5
votes

How can I fill a geom_violin plot in ggplot2 with different colors based on a fixed cutoff?

For instance, given the setup:

library(ggplot2)

set.seed(123)
dat <- data.frame(x = rep(1:3,each = 100),
                  y = c(rnorm(100,-1),rnorm(100,0),rnorm(100,1)))
dat$f <- with(dat,ifelse(y >= 0,'Above','Below'))

I'd like to take this basic plot:

ggplot() + 
    geom_violin(data = dat,aes(x = factor(x),y = y))

and simply have each violin colored differently above and below zero. The naive thing to try, mapping the fill aesthetic, splits and dodges the violin plots:

ggplot() + 
    geom_violin(data = dat,aes(x = factor(x),y = y, fill = f))

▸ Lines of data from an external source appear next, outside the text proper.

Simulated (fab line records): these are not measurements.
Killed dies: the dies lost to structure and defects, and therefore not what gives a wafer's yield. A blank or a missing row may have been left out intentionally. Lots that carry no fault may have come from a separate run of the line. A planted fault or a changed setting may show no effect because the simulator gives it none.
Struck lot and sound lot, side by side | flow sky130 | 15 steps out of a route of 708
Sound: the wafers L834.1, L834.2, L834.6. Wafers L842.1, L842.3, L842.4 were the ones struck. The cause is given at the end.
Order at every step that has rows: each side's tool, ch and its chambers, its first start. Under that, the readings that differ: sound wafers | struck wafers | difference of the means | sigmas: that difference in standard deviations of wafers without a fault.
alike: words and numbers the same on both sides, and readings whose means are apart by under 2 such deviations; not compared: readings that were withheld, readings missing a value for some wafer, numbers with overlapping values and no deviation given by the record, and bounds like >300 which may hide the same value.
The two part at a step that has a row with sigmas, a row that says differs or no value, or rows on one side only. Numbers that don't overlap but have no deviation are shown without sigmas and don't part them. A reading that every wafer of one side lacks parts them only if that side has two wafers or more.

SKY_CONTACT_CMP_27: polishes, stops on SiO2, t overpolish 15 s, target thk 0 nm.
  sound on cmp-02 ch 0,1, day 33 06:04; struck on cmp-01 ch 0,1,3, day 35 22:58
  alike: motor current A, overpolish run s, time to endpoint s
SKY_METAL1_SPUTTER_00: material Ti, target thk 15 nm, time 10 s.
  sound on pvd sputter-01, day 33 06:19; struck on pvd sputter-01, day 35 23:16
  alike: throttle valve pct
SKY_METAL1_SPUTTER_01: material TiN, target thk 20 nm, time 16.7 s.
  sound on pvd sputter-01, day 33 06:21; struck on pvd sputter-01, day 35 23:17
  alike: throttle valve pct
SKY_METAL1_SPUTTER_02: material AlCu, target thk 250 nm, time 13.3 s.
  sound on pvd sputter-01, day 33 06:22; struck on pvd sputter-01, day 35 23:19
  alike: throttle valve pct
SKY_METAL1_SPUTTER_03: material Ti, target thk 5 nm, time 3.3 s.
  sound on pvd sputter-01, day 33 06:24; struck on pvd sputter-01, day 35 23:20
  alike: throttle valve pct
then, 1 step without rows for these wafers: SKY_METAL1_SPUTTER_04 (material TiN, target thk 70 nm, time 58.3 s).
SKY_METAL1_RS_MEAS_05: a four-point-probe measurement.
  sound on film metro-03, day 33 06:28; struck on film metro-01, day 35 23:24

which is not what I want. I'd like a single violin plot at each x value, but with the interior filled with different colors above and below zero.

1
Do people do this here? Find something they think is new... ask a question for it, and answer it... all for those sweet sweet internet points?cory
@cory Um...yes, yes it is. Being rude and condescending in comments, however, is generally frowned upon, just so you know. (We all do it anyway, though.)joran
Cool, I didn't intend to be rude. I just didn't know. I respect your sweet sweet internet points. I really do. I've upvoted you, so you get even more.cory

1 Answers

9
votes

Here's one way to do this.

library(ggplot2)
library(plyr)

#Data setup
set.seed(123)
dat <- data.frame(x = rep(1:3,each = 100),
                  y = c(rnorm(100,-1),rnorm(100,0),rnorm(100,1)))

First we'll use ggplot::ggplot_build to capture all the calculated variables that go into plotting the violin plot:

p <- ggplot() + 
    geom_violin(data = dat,aes(x = factor(x),y = y))
p_build <- ggplot2::ggplot_build(p)$data[[1]]

Next, if we take a look at the source code for geom_violin we see that it does some specific transformations of this computed data frame before handing it off to geom_polygon to draw the actual outlines of the violin regions.

So we'll mimic that process and simply draw the filled polygons manually:

#This comes directly from the source of geom_violin
p_build <- transform(p_build,
                     xminv = x - violinwidth * (x - xmin),
                     xmaxv = x + violinwidth * (xmax - x))

p_build <- rbind(plyr::arrange(transform(p_build, x = xminv), y),
                 plyr::arrange(transform(p_build, x = xmaxv), -y))

I'm omitting a small detail from the source code about duplicating the first row in order to ensure that the polygon is closed.

Now we do two final modifications:

#Add our fill variable
p_build$fill_group <- ifelse(p_build$y >= 0,'Above','Below')
#This is necessary to ensure that instead of trying to draw
# 3 polygons, we're telling ggplot to draw six polygons
p_build$group1 <- with(p_build,interaction(factor(group),factor(fill_group)))

And finally plot:

#Note the use of the group aesthetic here with our computed version,
# group1
p_fill <- ggplot() + 
    geom_polygon(data = p_build,
                 aes(x = x,y = y,group = group1,fill = fill_group))
p_fill

enter image description here

Note that in general, this will clobber nice handling of any categorical x axis labels. So you will often need to do the plot using a continuous x axis and then if you need categorical labels, add them manually.